Indeed, for many in Beijing’s increasingly vocal strategic community, control over the area circumscribed by “the first island chain”, (a natural boundary formed by the Aleutians, the Kuriles, Japan's archipelago, the Ryukyus, Taiwan, the Philippines, and Borneo); and over the offshore gas and oil deposits, strategic waterways, and straits it encompasses is considered an absolute prerequisite for the PLAN’s gradual transition from “off-shore defense” to “far-seas operations”, and , in so doing, from regional influence to global reach.
There has also been speculation in certain quarters that the PLAN wishes to establish a ring of defended maritime ‘watch towers’ or bastions near Hainan in order to ensure the protection of its “second-strike” nuclear ballistic missile submarine fleet newly based at Sanya. Absolute control over the strategically placed Paracels and Spratly islands would thus facilitate such a defensive configuration.
II) A PAX AMERICANA INCREASINGLY BROUGHT INTO QUESTION:
As China seeks to expand its maritime influence, many Asian nations are concerned that the US will no longer be able to provide its traditional security umbrella in the region, and that the regional balance of power will tilt slowly, but inexorably, in China’s favour. This anxiety stems largely from the fact that the US Navy, which today numbers about 280 ships, pales in comparison to the 600 or more during the Reagan era. While US ships have vastly improved in terms of capability, there comes a time, say some, “when lack of quantity affects quality”.
While China has been churning out submarines by the dozen since 1995, the US submarine flotilla has been withering away, from 87 attack submarines in 1991 to 53 today. The latest Quadrennial Defense Review’s proposal for a 313 ship navy calls for an even smaller force of 41 submarines.
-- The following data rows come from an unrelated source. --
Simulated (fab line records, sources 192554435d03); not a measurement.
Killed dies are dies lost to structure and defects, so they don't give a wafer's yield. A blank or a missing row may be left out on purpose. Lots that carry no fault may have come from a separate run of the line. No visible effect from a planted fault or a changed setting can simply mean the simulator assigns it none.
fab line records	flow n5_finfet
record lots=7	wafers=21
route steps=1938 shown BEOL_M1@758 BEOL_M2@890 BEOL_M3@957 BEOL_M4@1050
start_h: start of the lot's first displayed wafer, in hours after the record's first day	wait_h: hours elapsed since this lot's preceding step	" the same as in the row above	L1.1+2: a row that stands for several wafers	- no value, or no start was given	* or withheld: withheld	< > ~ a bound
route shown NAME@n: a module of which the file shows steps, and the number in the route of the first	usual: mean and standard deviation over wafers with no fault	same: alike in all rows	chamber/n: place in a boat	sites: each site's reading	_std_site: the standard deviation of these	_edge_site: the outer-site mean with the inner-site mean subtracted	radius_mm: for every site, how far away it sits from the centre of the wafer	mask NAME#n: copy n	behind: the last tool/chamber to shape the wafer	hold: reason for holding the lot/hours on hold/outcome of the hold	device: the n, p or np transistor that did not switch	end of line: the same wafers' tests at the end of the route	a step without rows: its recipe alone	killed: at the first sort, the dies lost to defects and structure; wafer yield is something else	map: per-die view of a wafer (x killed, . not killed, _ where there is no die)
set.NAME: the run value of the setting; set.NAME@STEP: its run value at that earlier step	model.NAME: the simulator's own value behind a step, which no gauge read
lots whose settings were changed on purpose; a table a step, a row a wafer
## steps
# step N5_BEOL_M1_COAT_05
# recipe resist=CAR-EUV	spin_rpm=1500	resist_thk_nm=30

This disquiet over the widening ‘quantity gap’ in-between both navies in the Asia-Pacific region has been compounded by the fact that America’s traditional technological edge may falter when faced with an asymmetric attack from a stealthy Chinese submarine, or from the recently inducted ‘carrier-killer’ DF 21 ballistic missile.
III) THE NEW QUEST FOR MILITARY SELF-RELIANCE:
Fearful of the potential security vacuum induced by a decline in the US force presence, several Asian states have been bolstering their naval arsenals, and cultivating ties with potential future balancers. India, for example, which has been pursuing an ambitious ‘Look East’ policy since the early 1990s, and which boasts an increasingly capable blue-water navy, has become a prime defense partner for many states in the region, particularly those most wary of China’s rise, such as Vietnam, with which it entered into a strategic partnership in 2007.
Parallel to their engagement of India, Asian states have been pursuing strategic autonomy by ramping up their level of military, and specifically naval, acquisitions. Indonesia, Singapore, Malaysia, and South Korea are all acquiring new submarines. Vietnam, for its part, has embarked on a particularly ambitious strategy of sea denial, investing a significant portion of its 3.6 billion dollar annual defense budget in the 1.8 billion dollars acquisition of six state of the art Kilo class submarines from Russia.
Both Japan and Australia have explicitly linked their naval procurement plans to those of the PLAN. The Japanese Maritime Self-Defense Force has thus decided to invest in new anti-submarine and helicopter-carrier systems and Australia recently highlighted the need to buttress its blue-water capabilities in its latest white paper, released in May 2009. The document differs from its predecessors by clearly articulating that Canberra can no longer rely on the United States to provide it with a reliable security guarantee.
This observation has led to Australia’s most ambitious naval expansion plan since the Second World War, with the scheduled acquisition of eight new anti-submarine warfare frigates, two landing Helicopter Dock ships, and a doubling of the amount of submarines in its inventory.
Conclusion:
Washington seems to be latching onto the fact that it needs to reassure its allies and get back into the game. The Quadrennial Defense Review calls for a gradual transfer of naval forces, so that more than 60% of the US Navy is stationed in the Asia Pacific. As China’s naval strength balloons outwards, this percentage is likely to grow. If the US surface and sub-surface fleet continue to dwindle however, this may not prove sufficient. In order to repair its damaged credibility in the region, not only will the Pentagon have to invest in more platforms; it will also have to considerably boost their anti-submarine warfare abilities, as well as enhance their missile-defense systems.
In short, if dignitaries in Washington wish to avoid inadvertently triggering a naval arms-race throughout the Asia Pacific, they would do well to convince nations such as Singapore, Australia, and Vietnam, that the US Navy is there to stay, and, what’s more, is up to the task. This is the difficult task Secretary Gate’s team will have to face over the next few years, and which is undoubtedly being pursued at this very moment in the gilded halls of the quixotically named Shangri-la Hotel.